After landing at Santa Barbara Municipal Airport on August 28, King Schools owners John and Martha King were puzzled when ATC insisted that they taxi to a remote corner of the airport. Four waiting police cars disgorged officers who held the Kings at gunpoint, asked them to exit the airplane, handcuffed them and placed John and Martha in separate police cars. “This is a risky, lethal situation,” King told AIN. “Do not argue, don’t complain, don’t explain, just do what you’re told. I was thinking not to screw this up and get shot.” The officers finally admitted that the airplane was reported stolen by a U.S. government agency called the El Paso Intelligence Center (Epic), which tracks stolen aircraft and matches them to IFR flight activity. Epic alerted the Santa Barbara police about the Cessna 172 (N50545) that the Kings were flying, not knowing that it carried the retired N-number of a Cessna 150 that was stolen eight years ago.
Epic is a multiagency organization led by the Drug Enforcement Administration and composed of agents from 15 U.S. law-enforcement outfits and was the subject of a critical Department of Justice inspector general report released in June. The report notes that one of the databases that Epic’s Air Watch is supposed to use is the FAA registration database. The FAA database does show the correct registration of the 172 flown by the Kings, including a note that the N-number used to be assigned to the stolen Cessna 150. The Cessna 172 was detained a year-and-a-half ago in Wichita for the same reason, and John King wonders why Epic doesn’t have a system to remove stolen aircraft and check them against the FAA registry.

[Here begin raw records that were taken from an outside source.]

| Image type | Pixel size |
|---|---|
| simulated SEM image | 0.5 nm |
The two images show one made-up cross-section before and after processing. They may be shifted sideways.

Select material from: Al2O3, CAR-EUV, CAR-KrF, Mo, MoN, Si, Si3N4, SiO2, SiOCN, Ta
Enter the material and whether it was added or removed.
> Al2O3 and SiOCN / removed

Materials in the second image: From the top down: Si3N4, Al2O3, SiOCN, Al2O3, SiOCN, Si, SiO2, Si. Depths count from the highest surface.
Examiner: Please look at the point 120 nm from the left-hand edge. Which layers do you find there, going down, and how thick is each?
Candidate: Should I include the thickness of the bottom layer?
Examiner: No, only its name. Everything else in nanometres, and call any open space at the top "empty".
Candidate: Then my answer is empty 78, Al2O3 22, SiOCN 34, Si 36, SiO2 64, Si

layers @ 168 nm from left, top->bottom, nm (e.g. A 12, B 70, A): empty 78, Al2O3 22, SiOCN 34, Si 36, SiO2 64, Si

“This is a bad procedure. This is not the way we want to run our society,” he said. King doesn’t fault the Santa Barbara Police Department, although he does believe that the police could have handled this matter in a safer manner, not as a high-risk vehicle traffic stop. “When you file IFR you’re telling who you are, what time you’ll arrive, where you’re going,” he said. “Is this how you would behave if you’re flying a stolen airplane?” The DEA has not yet responded to AIN’s questions about Epic’s Air Watch procedures.
“I’m aware we’re getting flak from people saying we could have checked [the FAA] database,” said Santa Barbara Police lieutenant Paul McCaffrey. “We had a federal agency and the police both saying it was stolen.” The police dispatch center received phone calls from both Epic and the McKinney, Texas, police, which had originally reported the Cessna 150 as stolen eight years ago. Shortly after the Kings were detained, Epic spoke to the lead officer at the scene and verified that the serial number of the 172 didn’t match that of the stolen 150, according to McCaffrey. He said that the officers apologized to the Kings when they discovered this information and released them.
McCaffrey explained that the Kings were subjected to a standard felony stop procedure because the officers had no knowledge about the occupants of the allegedly stolen airplane. “You don’t know if they’ve been kidnapped or forced to fly at gunpoint,” he explained. “If something does go wrong, it’s too big a price to pay. I feel bad about what the Kings went through and it doesn’t look like any part of it was their fault. I’m not prepared to tell you where the fault lies. In this case, the SBPD is helpless to change whatever information Epic had access to. It was my impression from the McKinney Police that this had been addressed before and somebody was told to clean up the records. But obviously that didn’t happen.” A Santa Barbara Police detective has been assigned to look into this incident, he said. “One of the first things my boss said is ‘What can we do to make sure this is taken out of the system?’”
NBAA president and CEO Ed Bolen said, “We recognize that law enforcement officials need to have a reliable source of up-to-date aircraft information to prevent illegal activities. At the same time, we believe the government process for using the data appears woefully inadequate. We believe there is an urgent need for the creation of a joint government-industry group that can expeditiously conduct a top-to-bottom review of the process to ensure that incidents such as this one never occur in the future.”
The chief of the Santa Barbara Police Department called John earlier today to apologize "clearly and profusely for the incident," according to Martha King. "He said that the police don’t have any training for aircraft stops and used the only procedure they knew, a 'hot stop' on a stolen vehicle. John suggested that perhaps police departments should have national training and an 'SOP' so they can do aircraft intercepts–when necessary–properly. John will provide him with ideas on the kind of training police should receive in this regard."